BTW, I notice that 2.6 also has one extra chunk that 2.4 does not
have :

if (unlikely(need_revalidate)) {
+ if (offset) {
offset = ext2_validate_entry(kaddr, offset, chunk_mask);
+ filp->f_pos = (n<<PAGE_CACHE_SHIFT) + offset;
+ }
+ filp->f_version = inode->i_version;
need_revalidate = 0;
}

I have no idea whether this part is needed, we'd better ask Theo or Al
for some advices, as I'm not tempted by merging an uncertain patch when
it comes to filesystems.

Regards,
Willy

> --- linux-2.4.36.orig/fs/ext2/dir.c
> +++ linux-2.4.36/fs/ext2/dir.c
> @@ -240,7 +240,7 @@ ext2_readdir (struct file * filp, void *
> loff_t pos = filp->f_pos;
> struct inode *inode = filp->f_dentry->d_inode;
> struct super_block *sb = inode->i_sb;
> - unsigned offset = pos & ~PAGE_CACHE_MASK;
> + unsigned int offset = pos & ~PAGE_CACHE_MASK;
> unsigned long n = pos >> PAGE_CACHE_SHIFT;
> unsigned long npages = dir_pages(inode);
> unsigned chunk_mask = ~(ext2_chunk_size(inode)-1);
> @@ -258,8 +258,13 @@ ext2_readdir (struct file * filp, void *
> ext2_dirent *de;
> struct page *page = ext2_get_page(inode, n);
>
> - if (IS_ERR(page))
> + if (IS_ERR(page)) {
> + ext2_error(sb, __FUNCTION__,
> + "bad page in #%lu",
> + inode->i_ino);
> + filp->f_pos += PAGE_CACHE_SIZE - offset;
> continue;
> + }
> kaddr = page_address(page);
> if (need_revalidate) {
> offset = ext2_validate_entry(kaddr, offset, chunk_mask);
> @@ -267,7 +272,7 @@ ext2_readdir (struct file * filp, void *
> }
> de = (ext2_dirent *)(kaddr+offset);
> limit = kaddr + PAGE_CACHE_SIZE - EXT2_DIR_REC_LEN(1);
> - for ( ;(char*)de <= limit; de = ext2_next_entry(de))
> + for ( ;(char*)de <= limit; de = ext2_next_entry(de)) {
> if (de->inode) {
> int over;
> unsigned char d_type = DT_UNKNOWN;
> @@ -284,11 +289,12 @@ ext2_readdir (struct file * filp, void *
> goto done;
> }
> }
> + filp->f_pos += le16_to_cpu(de->rec_len);
> + }
> ext2_put_page(page);
> }
>
> done:
> - filp->f_pos = (n << PAGE_CACHE_SHIFT) | offset;
> filp->f_version = inode->i_version;
> UPDATE_ATIME(inode);
> return 0;

2008-02-26 10:14:13

by dann frazier

[permalink] [raw]
Subject: Re: PROBLEM: 2.4.36.1 hangs.

On Tue, Feb 26, 2008 at 09:16:25AM +0100, Willy Tarreau wrote:
> On Mon, Feb 25, 2008 at 09:36:12PM -1000, Glen Nakamura wrote:
> > Aloha,
> >
> > The "ext2_readdir() filp->f_pos fix" patch looks weird...
> > Perhaps the "filp->f_pos += le16_to_cpu(de->rec_len);" line should be
> > outside of the if statement like the indentation implies?
>
> good catch! At least it's what is done in 2.6.

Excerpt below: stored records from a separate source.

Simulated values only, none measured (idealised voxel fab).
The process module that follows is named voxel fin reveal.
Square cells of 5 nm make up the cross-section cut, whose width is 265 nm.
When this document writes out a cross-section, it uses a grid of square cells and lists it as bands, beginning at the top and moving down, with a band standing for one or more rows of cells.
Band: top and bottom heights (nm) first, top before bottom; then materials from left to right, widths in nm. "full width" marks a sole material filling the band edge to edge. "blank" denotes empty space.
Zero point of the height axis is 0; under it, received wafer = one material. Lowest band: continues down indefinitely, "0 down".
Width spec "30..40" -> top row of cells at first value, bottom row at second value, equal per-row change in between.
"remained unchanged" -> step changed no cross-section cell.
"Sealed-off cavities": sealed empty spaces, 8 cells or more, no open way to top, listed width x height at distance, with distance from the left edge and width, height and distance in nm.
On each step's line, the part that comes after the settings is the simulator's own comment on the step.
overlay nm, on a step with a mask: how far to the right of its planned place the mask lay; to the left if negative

Yes, that certainly looks like a bug.

> > As it is, filp->f_pos gets corrupted if de->inode is ever zero...
> > This could possibly explain why I had a few strange directory
> > entries until I checked the filesystem with:
> > e2fsck -D -F -f /dev/{ext2 partition}
> >
> > - glen
> >
> > Here is an updated (untested) patch:
>
> unfortunately, neither Dann nor me could reproduce the issue, so
> we'll wait for some victims^Wvolunteers to give it a try.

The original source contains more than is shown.